Skip to main content

Pagination with Elasticsearch vs SQL

Introduction

Pagination is a core feature of search and listing experiences. Traditional SQL pagination (LIMIT/OFFSET) is simple but degrades at high offsets and can return inconsistent results as data changes. Elasticsearch offers alternative pagination models (search_after, scroll, point-in-time) that improve latency and consistency for large, sorted result sets. This guide compares approaches and outlines when to choose Elasticsearch over direct SQL.

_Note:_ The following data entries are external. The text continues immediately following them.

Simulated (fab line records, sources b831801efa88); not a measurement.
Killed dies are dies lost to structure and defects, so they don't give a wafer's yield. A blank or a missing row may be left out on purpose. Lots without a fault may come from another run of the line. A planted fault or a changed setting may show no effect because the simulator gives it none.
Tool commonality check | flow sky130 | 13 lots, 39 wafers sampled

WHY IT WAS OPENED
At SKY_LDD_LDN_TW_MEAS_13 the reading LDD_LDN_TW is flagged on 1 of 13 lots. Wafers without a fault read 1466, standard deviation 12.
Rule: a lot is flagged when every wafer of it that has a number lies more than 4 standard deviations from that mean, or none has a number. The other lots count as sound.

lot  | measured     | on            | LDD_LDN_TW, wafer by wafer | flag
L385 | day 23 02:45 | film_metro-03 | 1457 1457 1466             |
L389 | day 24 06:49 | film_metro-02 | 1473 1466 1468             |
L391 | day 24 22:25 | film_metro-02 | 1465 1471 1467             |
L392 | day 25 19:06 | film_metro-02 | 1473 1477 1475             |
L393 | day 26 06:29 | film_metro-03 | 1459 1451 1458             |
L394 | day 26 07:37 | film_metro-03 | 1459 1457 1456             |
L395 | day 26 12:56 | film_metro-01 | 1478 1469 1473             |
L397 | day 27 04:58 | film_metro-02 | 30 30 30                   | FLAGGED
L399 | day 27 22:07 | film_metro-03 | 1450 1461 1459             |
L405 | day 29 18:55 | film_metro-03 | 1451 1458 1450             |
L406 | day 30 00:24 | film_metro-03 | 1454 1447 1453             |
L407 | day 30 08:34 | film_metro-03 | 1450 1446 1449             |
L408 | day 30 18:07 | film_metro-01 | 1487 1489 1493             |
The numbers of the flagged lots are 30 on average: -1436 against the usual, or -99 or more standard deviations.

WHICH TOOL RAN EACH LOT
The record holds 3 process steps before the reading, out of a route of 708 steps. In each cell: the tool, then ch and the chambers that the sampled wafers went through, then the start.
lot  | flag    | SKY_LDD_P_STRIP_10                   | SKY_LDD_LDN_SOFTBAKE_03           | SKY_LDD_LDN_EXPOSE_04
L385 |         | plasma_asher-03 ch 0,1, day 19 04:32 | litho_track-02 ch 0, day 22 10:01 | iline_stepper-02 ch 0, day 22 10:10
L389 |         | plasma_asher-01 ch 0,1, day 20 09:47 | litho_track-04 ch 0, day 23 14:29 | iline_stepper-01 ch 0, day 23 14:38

When to Consider Elasticsearch for Pagination

  • Search-heavy read patterns with flexible filtering and relevance scoring.
  • Very large datasets where deep pagination is common (page > 100, offset in the tens of thousands).
  • Need for full-text search, stemming, fuzzy matching, or custom scoring.
  • Requirements to keep pagination stable while the underlying data is mutating.
  • Multi-field sorting (e.g., relevance desc, created_at desc) with fast response times.

High-Level Architecture

graph TD
Client[Web/Mobile/App] --> API[API Gateway]
API --> SearchSvc[Search Service]
SearchSvc --> ES[(Elasticsearch Cluster)]
API --> DB[(SQL DB)]
  • Search path (Elasticsearch): Used for search-driven listing with stable cursor-based pagination.
  • SQL path: Used for transactional writes and small, strongly consistent lists (e.g., user-owned items).
  • Data pipeline (not shown) feeds SQL changes into Elasticsearch via CDC or change streams.

SQL Pagination Approaches

1) Offset/Limit (Simple, but Slow at High Offsets)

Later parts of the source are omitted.